Questions linger on how best to empower federal agency IT heads
The Federal Information Technology Acquisition Reform Act, above all else, was designed to give chief information officers the authority they needed over IT projects so Congress could hold them accountable.
But it became evident Tuesday in a House hearing on implementing the law that several agencies still have a way to go toward finding a structure that satisfies congressional intent with the legislation.
There are 250 people with the title “chief information officer” in only 24 federal agencies, said Rep. Gerry Connolly, D-Va., at the hearing by two House Oversight and Government Reform subcommittees. Connolly is one of the authors of FITARA.
“There is no private corporation, no matter how big, that would have anything like that,” Connolly said. “In fact, it’s one of my favorite hobbies to ask a CEO of a major corporation, Fortune 500, how many CIOs have you got? And I do it with a straight face and they always look at me quizzically like: ‘well, one?’”
Connolly said the bill’s authors were trying not to be overly prescriptive on leadership structure, hoping that a “more rational hierarchy” would emerge naturally. In some cases, it hasn’t happened, and Congress might need to get prescriptive, he said.
Part of the issue is the idea that agency IT heads should be reporting directly to officials at the top — a department’s secretary or a deputy secretary, or the equivalent in other agencies. But half of the agency CIOs subject to FITARA do not have that reporting structure, according to the committee’s latest scorecard on implementation of the law. Released this week, that third round of grading included a new metric on reporting structure.
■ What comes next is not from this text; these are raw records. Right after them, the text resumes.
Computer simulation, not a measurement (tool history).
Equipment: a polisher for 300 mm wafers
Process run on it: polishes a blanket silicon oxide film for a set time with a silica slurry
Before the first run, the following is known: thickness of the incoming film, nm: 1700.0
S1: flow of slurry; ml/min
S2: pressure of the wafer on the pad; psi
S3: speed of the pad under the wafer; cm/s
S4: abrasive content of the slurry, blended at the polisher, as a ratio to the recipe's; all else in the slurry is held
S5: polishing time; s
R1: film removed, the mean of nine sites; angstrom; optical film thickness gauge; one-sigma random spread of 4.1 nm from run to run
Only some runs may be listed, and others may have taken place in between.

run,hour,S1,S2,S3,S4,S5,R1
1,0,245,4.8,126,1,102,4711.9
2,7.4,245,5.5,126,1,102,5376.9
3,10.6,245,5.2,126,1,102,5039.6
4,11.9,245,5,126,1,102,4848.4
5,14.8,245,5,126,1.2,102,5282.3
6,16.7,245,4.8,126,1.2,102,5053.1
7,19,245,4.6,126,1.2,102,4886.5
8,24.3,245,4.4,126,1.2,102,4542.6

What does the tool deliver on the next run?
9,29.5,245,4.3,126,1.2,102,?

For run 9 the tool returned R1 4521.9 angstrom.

“I find it unacceptable for any of the agencies to be working against the intent of FITARA, secretaries of agencies and division heads and likewise ignoring the critical role of CIOs in FITARA implementation,” Connolly said. “We found that some agencies are struggling to elevate the CIO position to its appropriate management level.”
[Read more: NASA passes, DOT fails in latest FITARA scorecard]
Rep. Will Hurd, R-Texas, said in an interview with FedScoop before the hearing that the committee has learned of “problems between CIOs and CFOs.”
“The CFOs in some agencies feel like some of their authority is being taken away from them. And the reality is in those situations it’s the agency heads that need to be getting involved and making sure that the CIOs have the authority that has been given to them by Congress,” he said. “Because ultimately if we’re going to hold the CIO responsible for protecting digital infrastructure … then we need to be able to hold them accountable, and they need to have the authority to be able to do that.”
The two CIOs who testified at the hearing Tuesday, from Department of State and Department of Homeland Security, do not report directly to their secretary or deputy secretary.
State CIO Frontis Wiggins said Tuesday that while he doesn’t report directly to either position, he meets with them regularly.
“I’m concerned about your testimony, Mr. Wiggins, about who you report to,” Connolly said. “It’s got to come from the top. That person, whoever is the secretary of the agency, has got to understand the transformative nature of IT and oh by the way the other side: what could go wrong if this goes bad?”
Connolly said he felt that the State Department hasn’t been adequately implementing FITARA — the department got a “D-” on its latest scorecard (the minus representing the lack of the proper reporting structure).
Connolly said in the most recent authorization bill for the department he added an amendment that State needed to fully comply with FITARA.
“We’re not going away,” Connolly said. “One way or another State Department is going to have to come to grips with reality here.”
Wiggins said he is converting five full-time employees positions over from programmatic status to working specifically on implementing FITARA.
He also noted that he meets regularly with the deputy secretary, and that she is directly involved in a lot of his activities. Later, Wiggins also urged the committee to consider metrics on reporting duties that measure the frequency and effectiveness of meetings with leadership, not necessarily a binary, direct reporting metric that records a “plus or minus.”
David Powner, director of IT Management Issues at the Government Accountability Office, said he thinks the most critical question you can ask around whether or not CIOs have the necessary authorities is: can they terminate a troubled project? Can they stop it?
And in response to that question, Wiggins said: “As the only CIO at the Department of State I have the ability as the authorizing official to approve IT projects and kill IT projects. We have a governance structure in place that’s pretty comprehensive.”
But when Hurd asked how much of the IT budget Wiggins controls, Douglas Pitkin, director of the bureau of budget and planning at the State Department, said the CIO only controls 50 percent.
When asked if Wiggins has enough control over the IT budget, Pitkin responded: “I would say I have a budgetary collaboration on it.”
Homeland Security CIO Luke McCormack said he has experienced no difficulty in pausing programs, and has paused more than one during his tenure.
But there did still seem to be lingering questions about whether McCormack has enough authority in his position.
He noted that “CIOs in large part are completely dependent on their chief acquisition officer,” and Hurd questioned: “Should they be?”
Contact Samantha via email at samantha.ehlinger@fedscoop.com, or follow her on Twitter at @samehlinger. Subscribe to the Daily Scoop for stories like this in your inbox every morning by signing up here: fdscp.com/sign-me-on.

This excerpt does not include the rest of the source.